Use of both lap strap and shoulder harness required to reduce risk: report
TORONTO (CP) — Clearer regulations around seatbelts are needed to reduce the risk of death or injury in accidents like a helicopter crash that killed four men nearly two years ago, the federal transportation safety watchdog said Wednesday as it released its report on the deadly incident.
The Transportation Safety Board of Canada said the government must clarify the definition of a seatbelt in the Canadian Aviation Regulations so that people know they need to wear both the lap strap and shoulder harness.
The regulation currently defines a seatbelt as “either a lap strap or a lap strap combined with a shoulder harness,” which the board said may lead people to believe wearing only one of them is sufficient.
The agency made the recommendation as part of its probe of a Hydro One helicopter crash that occurred in eastern Ontario on Dec. 14, 2017. The federal government has 90 days to respond.
“While the use of both the shoulder harness and the lap strap may not have prevented the fatalities in this particular occurrence, the proper use of safety belts is known to significantly reduce the risk of serious injury or death in the event of any survivable accident,” said Kathy Fox, chair of the Transportation Safety Board.
The board’s preliminary investigation had found an improperly secured tool bag hit the rear rotor of the helicopter before it crashed, and that two of the three passenger seatbelts were undone.
As a result, it issued a safety advisory a week after the crash, saying cargo must be adequately secured at all times and warning that passengers who don’t wear seat belts risk serious injury or death in an emergency.
The board’s full probe said investigators found the lap straps on two of the three seatbelts in the helicopter’s passenger area were unfastened, and the shoulder harness portions were rolled up and taped with electrical tape so they couldn’t be used.
“The power line technicians may not have attached their safety belts after boarding the helicopter because they perceived the risk on the short flight to be low, or because they had difficulty attaching the belts over their cold-weather gear,” the board said.

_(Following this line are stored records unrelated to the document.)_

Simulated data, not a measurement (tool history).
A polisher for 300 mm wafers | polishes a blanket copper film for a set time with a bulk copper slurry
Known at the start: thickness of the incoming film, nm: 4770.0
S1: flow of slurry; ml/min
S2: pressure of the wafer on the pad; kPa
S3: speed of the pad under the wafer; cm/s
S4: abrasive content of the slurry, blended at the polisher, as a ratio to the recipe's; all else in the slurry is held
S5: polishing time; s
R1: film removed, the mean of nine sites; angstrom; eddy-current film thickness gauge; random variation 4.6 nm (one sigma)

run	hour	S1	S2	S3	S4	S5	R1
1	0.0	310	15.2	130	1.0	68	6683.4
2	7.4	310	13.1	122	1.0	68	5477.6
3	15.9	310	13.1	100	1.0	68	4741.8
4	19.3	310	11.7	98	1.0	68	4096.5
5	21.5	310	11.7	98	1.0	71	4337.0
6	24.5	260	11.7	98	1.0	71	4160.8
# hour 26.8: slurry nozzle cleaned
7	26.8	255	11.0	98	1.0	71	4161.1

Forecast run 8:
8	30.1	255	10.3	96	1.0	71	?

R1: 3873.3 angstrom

The passengers were “unsecured” and “became separated from the helicopter either slightly before or during the impact, and received fatal injuries from contact with the helicopter or the surrounding terrain.”
Investigators also found the helicopter’s tail rotor “failed entirely” after it was hit by the tool bag and a carabiner, which had been improperly attached to a platform on the side of the aircraft. The helicopter went into an “uncontrolled rotation” and crashed shortly afterwards, the board said.
The investigation also found it was company practice to attach small external loads temporarily to the helicopter’s platform during the aerial transfer of staff and equipment, and there was no formal rule against doing so during transit flights like the one that day.
It had also become common practice for power line technicians to attach tool bags and other small loads to the platform during flights to and from work sites, the board said.
Since this process was not formalized, there were no standardized procedures, checklists or training programs to make sure items were properly stored or secured, it said.
The crash near Tweed, Ont., killed the pilot and three line workers who had recently boarded the aircraft. They had departed from the base of a high-power transmission tower and were en route to a nearby staging area when the helicopter went down.
The men killed in the crash were identified by Hydro One as 39-year-old James Baragar, 27-year-old Kyle Shorrock, and Jeff Howes and Darcy Jansen, both 26.
Hydro One has said Baragar, the pilot, had been with the company since 2009.
The company has since taken a number of corrective steps, including suspending operations involving the external platform and reviewing its operations manual and procedures, the board said.